Baltimore City hails progress on minority jobs
Daily Record, The (Baltimore), Mar 22, 2005 by Jen DeGregorio
Valerie Smith, president of Halethorpe-based V & S Contractors Inc., said her company's business has doubled since Baltimore Mayor Martin O'Malley took office in 2000.
Smith, whose company does construction work in Baltimore, attributes that success to the mayor's focus on promoting minority- and women-owned businesses.
Mayor O'Malley, you've made a believer out of me, Smith said yesterday at a news conference he held to announce that the city nearly doubled its contract awards to minority- and women-owned businesses since 2000.
In 2004 the city paid $83.1 million to minority- and women-owned businesses. That's 30 percent of the $276.8 million of eligible contract awards,.
That figure - while short of the city's goal of awarding 35 percent of contracts to minority-and-women-owned businesses - is a far cry from the $44.7 million awarded to those businesses in 2000.
Twenty-four of 45 Baltimore Development Corp. projects receiving city support included minority ownership, the city said. Payment for those jobs came to $815 million, or 72 percent of the total investment for all BDC projects in 2004.
The city also saw a 15-fold increase in the amount of money included in Minority Business Enterprises subcontracts at the Department of Housing and Community Development, rising from $834,857 in 2000 to $12.8 million in 2004.
This has been something very, very important to our administration from the first day, O'Malley said. Our city, more than any other city, I believe, can prove the strides we're making in minority-owned businesses.
Although 69 percent of Baltimore's population is composed of minorities, the city's development projects have been historically controlled by white-owned companies.
But that is changing. Major city projects - such as Lockwood Place office building on East Pratt Street being built by Baltimore- based A&R Development, or the Moore's Run storm-drain improvement project near Belair Road being built by Smith's company - now include a greater share of minority- and women-owned businesses.
Pat Frazier, business coordinator of the Maryland-Washington Minority Contractors Association, said the minority business community has been thrilled with the progress in Baltimore.
When you call the minority business office, they're right there answering the phone, and they've been nothing but receptive to us, she said.
Samuel J. Lloyd, director of the Mayor's Office of Minority Business Development, said the agency was established in 2001 to help minority businesses break into close-knit business circles.

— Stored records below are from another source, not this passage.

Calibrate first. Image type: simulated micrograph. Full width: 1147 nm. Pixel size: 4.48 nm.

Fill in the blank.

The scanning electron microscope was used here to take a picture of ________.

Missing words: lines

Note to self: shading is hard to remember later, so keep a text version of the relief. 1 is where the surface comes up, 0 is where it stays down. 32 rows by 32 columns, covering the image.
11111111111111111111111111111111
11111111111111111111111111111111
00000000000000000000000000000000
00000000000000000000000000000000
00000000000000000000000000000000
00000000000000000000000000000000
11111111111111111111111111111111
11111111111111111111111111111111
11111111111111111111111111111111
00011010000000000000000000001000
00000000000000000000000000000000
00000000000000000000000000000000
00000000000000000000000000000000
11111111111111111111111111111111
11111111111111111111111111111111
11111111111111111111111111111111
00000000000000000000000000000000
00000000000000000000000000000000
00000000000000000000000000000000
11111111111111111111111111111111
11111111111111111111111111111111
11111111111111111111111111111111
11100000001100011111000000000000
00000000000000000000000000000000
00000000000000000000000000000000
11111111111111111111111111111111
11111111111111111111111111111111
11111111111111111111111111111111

The office levels the playing field, he said, soliciting lesser- known contractors for projects.
We connect people with opportunity, Lloyd said. We help people find the information they need to compete for opportunity. We're facilitators - and the objective is to facilitate the equity of wealth in the community.
Frazier agreed with Lloyd's assessment.
These are things that minority businesses never had access to before. And, I hate to say it, but not every area in the state of Maryland is like that, she said.
Next up for the Office of Minority Business Development is facilitating a better relationship between minority- and women- owned firms with non-minority businesses, Lloyd said.
Our focus is now going to be to have joint partnerships, he said.